The Alliance of Pensioners’ Organisations welcomes the clarification of The Times’ policy on pensions’ sustainability and adequacy. The paper appears to feel that the Alliance reacted too quickly, too heavily to the two editorials on the “subject”. But are we really all that blameworthy?

We have heard it loud and clear that the World Bank considers a pension of 40 per cent of average wage to be adequate. In the case of Malta this would mean a pension of around 95 per cent of what Europe accepts as a reasonable minimum pension, i.e. one of not less than 60 per cent of the national medium income. This far from generous pension is better that the pittance the Chicago School economists of the World Bank keep advocating.

Of course we know that adequacy and sustainability are two sides of the same coin; what we do not accept is that sustainability is only achievable through chipping away at adequacy. As The Times correctly points out, the Alliance did make suggestions on how sustainability can be attained and maintained.

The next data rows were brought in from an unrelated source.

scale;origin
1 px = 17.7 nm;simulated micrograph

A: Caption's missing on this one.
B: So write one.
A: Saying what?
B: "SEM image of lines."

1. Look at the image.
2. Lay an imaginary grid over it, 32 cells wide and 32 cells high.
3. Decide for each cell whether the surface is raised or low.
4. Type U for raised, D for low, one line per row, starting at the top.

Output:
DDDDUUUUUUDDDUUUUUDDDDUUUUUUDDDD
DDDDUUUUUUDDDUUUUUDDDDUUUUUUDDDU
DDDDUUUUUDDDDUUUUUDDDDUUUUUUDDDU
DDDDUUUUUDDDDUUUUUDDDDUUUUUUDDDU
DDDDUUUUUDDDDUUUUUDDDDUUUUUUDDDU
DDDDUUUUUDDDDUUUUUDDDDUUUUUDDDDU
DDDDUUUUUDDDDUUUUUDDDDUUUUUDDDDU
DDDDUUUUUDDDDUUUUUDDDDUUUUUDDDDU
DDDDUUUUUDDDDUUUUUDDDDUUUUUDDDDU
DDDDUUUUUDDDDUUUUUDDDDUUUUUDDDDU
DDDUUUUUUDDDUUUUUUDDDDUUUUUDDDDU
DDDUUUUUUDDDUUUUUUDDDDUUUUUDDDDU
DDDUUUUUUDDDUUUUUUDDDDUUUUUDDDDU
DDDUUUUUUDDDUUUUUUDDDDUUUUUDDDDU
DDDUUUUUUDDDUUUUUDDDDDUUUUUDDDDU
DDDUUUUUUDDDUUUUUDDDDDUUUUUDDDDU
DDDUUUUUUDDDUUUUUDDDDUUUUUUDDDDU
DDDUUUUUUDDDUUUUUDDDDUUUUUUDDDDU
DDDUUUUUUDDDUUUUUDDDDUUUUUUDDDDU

One final point: Long-term forecasts are just that and not gospel truth.

Economists, with the caveat of other things being equal, assume that humans will always act in a rational manner. They need reminding that Adam Smith, before writing about the “invisible hand”, also wrote that emotions, feelings and morality are aspects of human behaviour which the economist should not ignore but should treat as topics worthy of investigation (The Theory Of Moral Sentiments, 1759). The world economy is today in a mess precisely because humans were considered as robots. Heaven forbid that contributory work-related social security benefits are treated in the same manner.